Tuesday, April 03, 2007

A Better Biofuel?

Some good news on the horizon. Assuming that ADM sees a profit for itself, they may even purchase the necessary Legislators to move it forward.

(PN is Philip New, the President of BP Biofuels. This is an interview from Technology Review.)

...But ethanol was not designed to be a fuel. No one sat down and said, "Let's create a biomolecule that will operate in engines." What happened was, people said ethanol can work in engines. As a lot of people are becoming aware, it's good, but it has some drawbacks. Butanol is, we think, an innovation that overcomes many of the drawbacks.

You shouldn't view butanol as being a competitor to ethanol. An ethanol plant can evolve into a butanol plant. And you can mix ethanol and butanol together, and it can actually help you use more ethanol.

So how is butanol better?

PN: The key way is higher energy density. Whereas ethanol is around about two-thirds the energy density [of gasoline], with butanol we're in the high eighties [in terms of percent].
It's less volatile [than ethanol]. It isn't as corrosive, so we don't have issues with it at higher concentrations beginning to eat at aluminum or polymer components in fuel systems and dispensing systems. And it's not as hydroscopic--it doesn't pick up water, which is what ethanol can do if you put it in relatively low concentrations. So we can put it through pipelines
.


...You can make butanol with exactly the same stuff you use to make ethanol. We can make it from sugar, we can make it from corn, we can make it from sugar beets. Any sugar-starch that's going into the fermentation of ethanol you can [use to] make butanol.
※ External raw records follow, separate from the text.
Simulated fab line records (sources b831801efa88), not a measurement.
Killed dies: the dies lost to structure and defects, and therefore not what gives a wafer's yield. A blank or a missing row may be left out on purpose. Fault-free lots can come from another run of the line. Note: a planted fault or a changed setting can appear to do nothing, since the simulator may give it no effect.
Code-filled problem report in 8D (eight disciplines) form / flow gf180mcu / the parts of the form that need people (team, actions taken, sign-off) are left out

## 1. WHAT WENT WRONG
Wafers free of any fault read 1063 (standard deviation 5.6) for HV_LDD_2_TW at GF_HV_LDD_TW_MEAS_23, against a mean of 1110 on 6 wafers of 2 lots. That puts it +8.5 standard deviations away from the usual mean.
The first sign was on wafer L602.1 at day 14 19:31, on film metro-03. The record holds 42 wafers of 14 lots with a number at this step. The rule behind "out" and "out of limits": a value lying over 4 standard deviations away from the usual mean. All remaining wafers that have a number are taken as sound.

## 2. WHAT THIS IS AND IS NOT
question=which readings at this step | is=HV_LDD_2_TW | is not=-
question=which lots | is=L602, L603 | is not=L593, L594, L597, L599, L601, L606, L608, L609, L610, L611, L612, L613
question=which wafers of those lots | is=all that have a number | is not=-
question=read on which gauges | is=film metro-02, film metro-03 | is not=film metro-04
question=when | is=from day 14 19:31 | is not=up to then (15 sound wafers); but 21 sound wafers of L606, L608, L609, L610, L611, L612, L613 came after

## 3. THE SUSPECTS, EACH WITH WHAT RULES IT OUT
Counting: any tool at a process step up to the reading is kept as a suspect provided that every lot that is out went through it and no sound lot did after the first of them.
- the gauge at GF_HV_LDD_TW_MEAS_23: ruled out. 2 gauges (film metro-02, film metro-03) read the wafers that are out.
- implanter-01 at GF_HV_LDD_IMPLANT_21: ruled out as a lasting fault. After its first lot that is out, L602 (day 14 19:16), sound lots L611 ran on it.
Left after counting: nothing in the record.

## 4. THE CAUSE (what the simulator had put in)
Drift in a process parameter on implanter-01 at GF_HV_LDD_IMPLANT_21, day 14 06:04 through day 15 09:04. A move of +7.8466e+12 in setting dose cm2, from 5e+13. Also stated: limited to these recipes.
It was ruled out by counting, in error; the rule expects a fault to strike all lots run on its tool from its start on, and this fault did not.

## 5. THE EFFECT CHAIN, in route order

Ethanol today depends heavily on government subsidies. How economical is butanol?

PN: I'm not sure that it needs too much specific help. What I'd ask for more is a level playing field. For example, a transition away from subsidizing biofuels on the basis of volume towards subsidizing on the basis of energy content would represent a level playing field. By subsidizing volume, you're effectively supporting less-energy-efficient alternatives.

Upshot? Butanol's about 3-5 years out.